(Continued from Part Ten)
"Because" is one of the great songs on Abbey Road, the final song recorded for that great album. Lennon was inspired to write it when his wife Yoko Ono, a classically-trained pianist, played Beethoven's Piano Sonata No. 14 in C-sharp minor, Op. 27, No. 2--the Moonlight Sonata.
Listening to the song, John asked Yoko to play the chords backwards, and he wrote this song as the result of that chord progression, although not an exact reversal. Producer George Martin played an electric Baldwin harpsichord on the track.
"Maxwell's Silver Hammer" is another of the Beatles' best of their last few years, featuring clever lyrics from McCartney as he explained to Barry Miles:
"Maxwell's Silver Hammer" was my analogy
for when something goes wrong out of the
blue, as it so often does, as I was
beginning to find out at that time in my life.
I wanted something symbolic of that, so to
me it was some fictitious character called
Maxwell with a silver hammer. I don't know
why it was silver, it just sounded better
than Maxwell's hammer. We still use that
expression even now when something
unexpected happens.
Paul presented the group with this song on the second day of what were the "Get Back" sessions in January of 1969. A throwback to the 50's, here is "Oh! Darling".
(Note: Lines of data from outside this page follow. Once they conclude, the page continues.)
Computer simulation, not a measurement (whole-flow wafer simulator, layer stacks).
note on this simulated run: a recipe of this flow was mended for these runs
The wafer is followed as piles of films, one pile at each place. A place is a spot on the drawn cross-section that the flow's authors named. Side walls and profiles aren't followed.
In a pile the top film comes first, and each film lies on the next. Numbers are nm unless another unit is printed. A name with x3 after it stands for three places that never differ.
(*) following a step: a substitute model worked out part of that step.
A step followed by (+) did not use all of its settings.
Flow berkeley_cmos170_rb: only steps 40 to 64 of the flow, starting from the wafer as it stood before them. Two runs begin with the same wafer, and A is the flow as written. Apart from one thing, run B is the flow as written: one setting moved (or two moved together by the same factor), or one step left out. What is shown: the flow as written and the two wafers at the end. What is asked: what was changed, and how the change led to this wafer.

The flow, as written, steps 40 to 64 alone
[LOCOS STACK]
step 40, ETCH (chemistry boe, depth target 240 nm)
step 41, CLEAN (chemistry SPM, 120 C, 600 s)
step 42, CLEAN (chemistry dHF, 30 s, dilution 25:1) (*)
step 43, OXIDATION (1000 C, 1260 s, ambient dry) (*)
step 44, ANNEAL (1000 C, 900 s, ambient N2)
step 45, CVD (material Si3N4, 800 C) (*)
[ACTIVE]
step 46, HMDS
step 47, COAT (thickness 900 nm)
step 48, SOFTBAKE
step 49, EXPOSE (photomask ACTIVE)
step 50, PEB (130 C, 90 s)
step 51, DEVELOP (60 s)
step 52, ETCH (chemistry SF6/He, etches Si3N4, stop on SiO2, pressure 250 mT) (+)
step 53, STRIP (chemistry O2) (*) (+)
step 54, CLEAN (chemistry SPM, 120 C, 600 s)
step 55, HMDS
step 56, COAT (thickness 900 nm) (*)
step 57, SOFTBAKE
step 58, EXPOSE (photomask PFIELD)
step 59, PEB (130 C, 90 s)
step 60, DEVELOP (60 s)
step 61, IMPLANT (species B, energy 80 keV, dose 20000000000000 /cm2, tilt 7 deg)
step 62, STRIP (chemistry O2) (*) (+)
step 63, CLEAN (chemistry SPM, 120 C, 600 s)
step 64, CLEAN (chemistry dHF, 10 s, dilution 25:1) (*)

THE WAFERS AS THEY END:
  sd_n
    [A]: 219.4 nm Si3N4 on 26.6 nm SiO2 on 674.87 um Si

One of the longest songs in the Beatles' catalog, this Lennon song only uses fifteen words to tell of John's deep feelings for Yoko Ono. "Lennon's passion for Ono had shaken him to the core," wrote author Ian MacDonald in his book Revolution In The Head. "Sexually addicted to her, he was helplessly dependent...Lennon is literally obsessed." John makes his intentions known in "I Want You (She's So Heavy)".
To this point, Ringo had sung lead vocals on few Beatles songs, and had written less than those (just one to this point). On January 3, Starr demoed two of his compositions ("Taking A Trip To Carolina" and "Picasso" on piano for Paul and George. The group didn't work any further on either.
The following day, Ringo brought in another of his songs. As January 4th was characterized by mostly arguing and jamming, the Beatles devoted little time to the song. Starr pushed the song further on January 23rd and the 26th. The rest of the group finally warmed to the song. Ringo explained his song's background:Peter Sellers had lent us his yacht and we
went out for the day. I stayed out on deck
with him and we talked about octopuses.
He told me that they hang out in their
caves and they go around the seabed
finding shiny stones and tin cans and
bottles to put in front of their cave like a
garden. I thought this was fabulous,
because at the time I just wanted to be
under the sea too.
Later that afternoon, Ringo had the song written on a guitar. He took it to Harrison, who transposed some of the chords. Here is Starr's "Octopus's Garden".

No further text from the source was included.